Building a single-stage CPU in Ripes (Part 2)
See here for step 1!
Step 4: Load instructions
We can now easily implement LW, since the address computation is an I-type ADD instruction. There aren’t any new subcomponents to add, and we just have to make some connections to data memory and create a new input to the register data_in multiplexer. The memory controller itself does the sign-extend or 0-extend computation required for LB, LW, LBU, and LHU as long as we provide the correct control signal, so we get those operations for “free,” as well.

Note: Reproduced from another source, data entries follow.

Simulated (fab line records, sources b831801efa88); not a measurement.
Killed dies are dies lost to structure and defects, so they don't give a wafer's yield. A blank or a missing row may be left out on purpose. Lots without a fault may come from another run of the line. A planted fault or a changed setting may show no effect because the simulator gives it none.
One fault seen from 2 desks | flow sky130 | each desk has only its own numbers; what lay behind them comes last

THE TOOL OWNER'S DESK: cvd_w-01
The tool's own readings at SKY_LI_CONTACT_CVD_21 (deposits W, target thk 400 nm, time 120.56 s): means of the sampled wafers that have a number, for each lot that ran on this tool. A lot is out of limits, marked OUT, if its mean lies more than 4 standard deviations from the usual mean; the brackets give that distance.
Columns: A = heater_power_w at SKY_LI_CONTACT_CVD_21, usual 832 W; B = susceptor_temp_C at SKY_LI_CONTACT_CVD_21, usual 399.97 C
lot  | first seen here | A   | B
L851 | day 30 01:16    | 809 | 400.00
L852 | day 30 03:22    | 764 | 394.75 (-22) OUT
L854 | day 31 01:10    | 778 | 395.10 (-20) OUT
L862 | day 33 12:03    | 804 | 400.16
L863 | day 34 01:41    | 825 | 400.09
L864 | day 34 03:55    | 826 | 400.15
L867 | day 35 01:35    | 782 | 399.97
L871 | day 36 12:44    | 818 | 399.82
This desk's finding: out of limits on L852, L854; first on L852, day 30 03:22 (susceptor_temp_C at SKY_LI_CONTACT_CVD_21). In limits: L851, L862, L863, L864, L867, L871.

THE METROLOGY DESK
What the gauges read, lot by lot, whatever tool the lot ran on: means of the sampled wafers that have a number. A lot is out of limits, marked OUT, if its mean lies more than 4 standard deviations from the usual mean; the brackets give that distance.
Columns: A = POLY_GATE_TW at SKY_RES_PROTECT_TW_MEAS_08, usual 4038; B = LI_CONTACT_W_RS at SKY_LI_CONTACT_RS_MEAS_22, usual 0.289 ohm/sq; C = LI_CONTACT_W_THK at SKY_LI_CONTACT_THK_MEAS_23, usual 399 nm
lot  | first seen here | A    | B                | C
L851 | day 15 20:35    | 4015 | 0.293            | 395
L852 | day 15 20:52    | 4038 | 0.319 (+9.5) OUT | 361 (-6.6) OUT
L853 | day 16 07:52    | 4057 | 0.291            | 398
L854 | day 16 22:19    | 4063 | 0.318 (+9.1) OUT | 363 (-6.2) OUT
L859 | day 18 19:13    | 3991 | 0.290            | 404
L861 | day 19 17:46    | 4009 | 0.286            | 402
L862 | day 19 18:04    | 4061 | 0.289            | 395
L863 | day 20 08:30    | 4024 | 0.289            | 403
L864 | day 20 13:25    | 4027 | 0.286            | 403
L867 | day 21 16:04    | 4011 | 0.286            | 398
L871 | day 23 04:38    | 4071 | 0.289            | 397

Step 5: Store instructions
For a store, we have to add functionality for an S-type instruction to the decoder and controller. We also finally connect the controller to the wr_en signal of the register file, since stores are the first instruction we’ve encountered that do not write to a register!
We can now run HW1d on our processor.
Step 6: Unconditional jumps
To implement control logic, we first work with the jump instructions, JAL and JALR. Note that the unlinked jump (J) is a pseudo-instruction encoded as JAL with rd1 being x0 (so we do not implement it separately in hardware).
JAL and JALR have very similar behavior – both compute a new address for the PC using an immediate, and both write the value of the return address (pc + 4) to the rd register. The difference is that JAL uses the current PC to compute the new address, and JALR uses the value in rs1. Because they encode immediates differently (JALR needs to leave room for rs1 and is an I-type instruction, but JAL is not), we have to add some decoder logic for the J-type instruction.
Note that the RISC-V specification states that the LSB of the new PC address for JALR is ignored after the add (it is guaranteed to be 0 for JAL – verify for yourself that this is the case). Technically, we would need to enforce this in hardware in order for our computer to be safe, because an instruction like JALR x1, x0, 1
would try to write a value of 1 to the PC, and RISC-V instructions are on 2- or 4-byte boundaries depending on the extension. For simplicity’s sake, we will throw caution to the wind and trust that the compiler/assembly developer will supply properly aligned immediate operands to JALR (just don’t ship a CPU like this!).
The ALU isn’t used at all for our implementation of JAL and JALR – we could use the ALU to compute the new PC address, but instead, we choose to create a new adder (P&H does this as well). This is because branch instructions will also require us to compute a new PC address, and we will need the ALU to compute the various branch comparisons. Other implementations (such as the single-stage processor that comes with Ripes) choose to do it the other way, using the ALU to compute the new address and introducing a new unit for branching logic.
Step 7: AUIPC
Now that we’re working more with the PC-related parts of the circuit, let’s implement AUIPC, which adds the immediate to the PC and stores the result in the destination register. We could implement this instruction either using the ALU, or the adder we are using to compute jump addresses. Let’s do the first option, so that we don’t have to add logic to output the result of the PC adder to rd:
AUIPC allows the program to jump to instructions that are farther away than would be possible with just JAL and JALR. More information is given on page 16 of the RISC-V spec.
Step 8: Conditional branches
The remaining control transfer instructions are the conditional branches.
Note that we don’t have to add hardware support for BGT, BGTU, BLE, and BLEU because they can simply be synthesized as the opposite of BLT[U] and BGE[U].
To perform the branch comparison for BLT and BGE, we can use the ALU with operation LT (directly for BLT, and inverted for BGE). To perform the branch comparison for BEQ/BNE, we use the ALU operation SUB to perform the equality check. This justifies the zero signal for the ALU – we now have a single-bit signal that we can use for the result of the comparisons. We need a control bit to either select or invert the zero-signal. Instead of a multiplexer, an XOR gate can be used to invert a single bit. Take a look at the multiplexer that selects the new PC. Because the selection of whether the next PC is PC+4 or some newly computed address depends on the result of the ALU, we use some signals from the controller (Branch, Jump, InvZero) to make the decision.
We have now implemented a basic RV32I CPU! If we had done this in hardware, we would have a working computer.
Notice that, due to dependencies, large parts of this circuit sit idle over the course of execution (for example, the data_mem
component cannot do any meaningful work until the ALU output changes to a valid address). Next time, we will explore how to mitigate this by introducing instruction-level parallelism in the form of pipelining.